Peak oil at one time was dismissed as lunacy. Reality, however, is now setting in. Recession, U.S. over-supply ... none of it has halted a steady march up in oil prices off 2009 lows. This is not surprising. Emerging market demand has skyrocketed and world conventional oil production, according to the International Energy Association, has been in decline since 2007.
Major oil fields around the world: East Texas, Alaska, the North Sea, Mexico, Russia, and yes even the Middle East are in decline. New sources must be found to make up the deficit.
Oil and gas production is in the middle of a quiet revolution. Increasingly, it's extracted from unconventional sources such as shale beds and oil sands. Bloomberg Businessweek says North Dakota oil production will leapfrog California and may pass Alaska sometime next year, leaving only Texas producing more. North Dakota oil is almost all unconventional Bakken Shale Oil.
Need a job? Go to the booming oil town of Williston North Dakota. Best bring your motor home with you though - it's nearly impossible to find lodging.
Here are three of the larger players in the burgeoning U.S. shale oil industry. All have rapidly growing revenues and reserves. Originally large natural gas companies, they had the foresight to see fracking potential and get early into shale gas and oil, and now to emphasize the more profitable liquids. Less nimble Internationals, late to the game, are now paying premium prices to these early entrants to get shale acreage.
Data below sourced from Yahoo Finance
Chesapeake Energy (CHK)
Market Cap: $16.9B Quarterly Revenue Growth, year over year: 54% Cash: $111M, Total Debt: $11.8B
Chesapeake, under CEO Aubrey McClendon, has pulled out all stops to acquire shale acreage. According to Yahoo Finance the company has properties in "Alabama, Arkansas, Colorado, Kansas, Kentucky, Louisiana, Maryland, Michigan, Mississippi, Montana, Nebraska, New Mexico, New York, North Dakota, Ohio, Oklahoma, Pennsylvania, Tennessee, Texas, Utah, Virginia, West Virginia and Wyoming." Well ... You get the idea - if there is shale around Chesapeake is probably also around.
Chesapeake has 17 trillion cubic feet of proved natural gas equivalent reserves and is constantly looking for more. It has interest in approximately 45,800 wells. Only the largest oil company in the world, Exxon, produces more natural gas than Chesapeake.
Of course, all that land acquisition and drilling has left Chesapeake with very little cash left over. No problem. They keep things going with asset sales to land hungry majors such as BHP Billiton (BHP), TOTAL SA (TOT), and CNOOC (CEO). Another cash raiser: spinning off the Chesapeake Granite Wash Trust (CHKR) to investors.
Devon Energy (DVN)
Market Cap: $27.6B Quarterly Revenue Growth, year over year: 29% Cash: $6.8B Total Debt: $9.3B
Devon recently sold all its international assets in order to focus on production in onshore North America. In a Letter to Shareholders the company notes that despite the asset sales it has increased proven reserves.

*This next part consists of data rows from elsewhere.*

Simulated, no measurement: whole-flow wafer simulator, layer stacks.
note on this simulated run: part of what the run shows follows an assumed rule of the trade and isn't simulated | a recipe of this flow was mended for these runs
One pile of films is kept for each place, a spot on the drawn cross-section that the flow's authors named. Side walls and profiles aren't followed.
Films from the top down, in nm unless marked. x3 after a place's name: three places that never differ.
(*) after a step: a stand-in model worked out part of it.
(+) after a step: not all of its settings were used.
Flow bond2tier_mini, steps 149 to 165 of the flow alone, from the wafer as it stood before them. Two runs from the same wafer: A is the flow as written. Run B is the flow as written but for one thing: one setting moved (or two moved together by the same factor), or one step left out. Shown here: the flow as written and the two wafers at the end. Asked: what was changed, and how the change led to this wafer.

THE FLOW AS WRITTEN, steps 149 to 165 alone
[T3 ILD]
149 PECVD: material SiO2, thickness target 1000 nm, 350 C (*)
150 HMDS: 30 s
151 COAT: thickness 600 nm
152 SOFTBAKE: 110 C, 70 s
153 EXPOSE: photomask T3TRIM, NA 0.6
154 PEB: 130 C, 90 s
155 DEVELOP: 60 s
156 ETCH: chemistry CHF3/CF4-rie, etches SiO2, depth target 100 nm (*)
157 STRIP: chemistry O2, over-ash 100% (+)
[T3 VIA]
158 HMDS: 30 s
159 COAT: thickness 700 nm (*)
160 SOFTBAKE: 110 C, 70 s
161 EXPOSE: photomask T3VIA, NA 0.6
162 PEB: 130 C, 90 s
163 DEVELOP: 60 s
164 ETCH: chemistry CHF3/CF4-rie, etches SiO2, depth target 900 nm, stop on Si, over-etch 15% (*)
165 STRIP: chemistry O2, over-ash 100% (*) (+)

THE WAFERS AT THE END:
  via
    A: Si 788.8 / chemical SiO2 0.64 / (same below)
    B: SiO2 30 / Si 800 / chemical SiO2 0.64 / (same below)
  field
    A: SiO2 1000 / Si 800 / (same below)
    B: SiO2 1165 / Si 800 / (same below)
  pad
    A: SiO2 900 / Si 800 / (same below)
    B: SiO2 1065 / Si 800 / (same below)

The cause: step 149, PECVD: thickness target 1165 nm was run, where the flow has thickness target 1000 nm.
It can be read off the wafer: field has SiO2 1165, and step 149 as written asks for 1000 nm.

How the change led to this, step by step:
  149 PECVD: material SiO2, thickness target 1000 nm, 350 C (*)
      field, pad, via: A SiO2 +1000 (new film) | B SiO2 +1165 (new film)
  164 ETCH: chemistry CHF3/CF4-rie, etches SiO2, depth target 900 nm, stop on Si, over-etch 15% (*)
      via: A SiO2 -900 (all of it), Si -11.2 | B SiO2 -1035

Remarkably, in spite of selling roughly 200 million equivalent barrels of proved reserves associated with the Gulf and international operations, Devon increased [total] proved oil and gas reserves to a record 2.9 billion barrels.
The sales have put $6.8 billion cash in Devon's till. Net debt is only $2.4 billion compared to Chesapeake's $11.7 billion. Devon can afford to wait. It has the cash to add choice acreage parcels to its already extensive land holdings - when the price is right. Devon seems to have it all, acreage and cash.
The company is active in the Rocky Mountain, Mid-Continent, Permian basin, and Gulf Coast areas. It is also in the Canadian provinces of Alberta, British Columbia, and Saskatchewan.
As of December 31, 2010, the company had 2,042 million barrel of oil equivalent of proved developed reserves.
EOG Resources (EOG)
Market Cap is $27.7B Quarterly Revenue Growth, year over year: 31% Cash: $1.39B Total Debt: $5.23B.
EOG was one of the earliest to see potential in shale gas and oil. Over 80% of EOG's reserves are located in the U.S. The company has a large presence in four of the best shale basins: The Bakken (North Dakota), Eagleford (Texas), Marcellus (Pennsylvania), and Utica (Ohio).
EOG recently far exceeded analyst third quarter earnings expectations; liquids production also jumped 49%.
Pipeline companies Enbridge (ENB) and Enterprise Products (EPD) have just recently decided to reverse the flow of oil in the Seaway pipeline. Instead of oil flowing into Cushing it will flow out. The "bottleneck at Cushing" of mid-continent oil from Canadian oil sands and mid-continent shale will now have an outlet to Gulf Coast refineries. This will bring WTI prices more in line with Brent - benefiting all U.S. shale oil producers.
Chesapeake, Devon, and EOG also have extensive natural gas acreage. If and when natural gas prices rise, these companies will be in a great position to profit. Most money today is made from oil but natural gas may be a huge future bonus.
Currently Europe is in the throes of a major debt crisis. The U.S. and Japan may not be far behind. In the near term deflationary forces may drop oil prices. Eventually, however, the world's central banks may be forced to print - monetizing debt. Euros, Dollars, and Yen are all paper assets. I prefer real assets such as shale oil companies instead of holding paper assets such as bonds.
Which ones to buy? Perhaps a small stake and each and see how they perform.